When Consumers Strike Back

I was reading Ars Technica today when I came across an interesting read, “Users strike back against corporate customer service.” The article made references to several legal proceedings that have taken place this month.

“First up is California’s Dennis Sheehan, who received a Gateway desktop computer with a monitor malfunction. Because the monitor did not properly display graphics, Sheehan says that he was never presented with Gateway’s onscreen EULA that shows up on first boot. That agreement says customer problems won’t be handled by the court system but by arbitration.

Sheehan, who wanted no part of arbitrating, took the matter to a local small claims court—no lawyers allowed. Sheehan convinced the judge that he had not accepted Gateway’s agreement, even though Gateway insisted that a paper version also came in the box.

With this one, I wasn’t too sure about the legality of such a claim, but nonetheless I’m sure he got Gateway’s attention.

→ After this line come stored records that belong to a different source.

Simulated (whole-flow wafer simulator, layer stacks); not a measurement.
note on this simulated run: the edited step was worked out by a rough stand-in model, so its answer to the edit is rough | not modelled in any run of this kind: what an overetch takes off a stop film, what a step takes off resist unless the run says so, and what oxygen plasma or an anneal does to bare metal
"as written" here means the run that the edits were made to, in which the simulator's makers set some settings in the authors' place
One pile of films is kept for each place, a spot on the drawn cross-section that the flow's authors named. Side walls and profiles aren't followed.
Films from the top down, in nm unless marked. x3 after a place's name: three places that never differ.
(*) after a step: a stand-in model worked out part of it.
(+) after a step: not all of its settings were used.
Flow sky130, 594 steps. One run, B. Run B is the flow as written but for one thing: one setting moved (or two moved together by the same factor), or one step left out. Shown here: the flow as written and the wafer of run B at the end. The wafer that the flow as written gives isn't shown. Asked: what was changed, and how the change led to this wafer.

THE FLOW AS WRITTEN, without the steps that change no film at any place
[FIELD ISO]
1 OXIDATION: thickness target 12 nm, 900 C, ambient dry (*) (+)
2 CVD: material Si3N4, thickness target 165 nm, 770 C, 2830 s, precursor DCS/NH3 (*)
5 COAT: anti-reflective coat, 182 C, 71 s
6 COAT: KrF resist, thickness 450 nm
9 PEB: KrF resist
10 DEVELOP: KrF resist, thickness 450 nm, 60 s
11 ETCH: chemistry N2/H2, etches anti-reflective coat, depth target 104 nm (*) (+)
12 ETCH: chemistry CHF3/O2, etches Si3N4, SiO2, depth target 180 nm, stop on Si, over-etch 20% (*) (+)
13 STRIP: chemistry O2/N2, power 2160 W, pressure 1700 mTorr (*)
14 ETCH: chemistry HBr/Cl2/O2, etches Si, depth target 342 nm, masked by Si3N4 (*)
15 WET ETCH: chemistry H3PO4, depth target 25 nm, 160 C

Now for my personal favorite, Pat Dori vs. Dell

“A New Jersey resident also used small claims court to solve his own computer problem. Pat Dori sued Dell after the company lost his laptop, which had been sent in for repairs. But here’s the twist: instead of serving the papers to Dell’s corporate headquarters, Dori had them served to a local Dell mall kiosk. The predictable upshot was that when Dori showed up to court, he was unopposed. Being unopposed, he won a default judgment against Dell. The company, which initially planned to appeal, has now agreed to just cut its losses and move on.”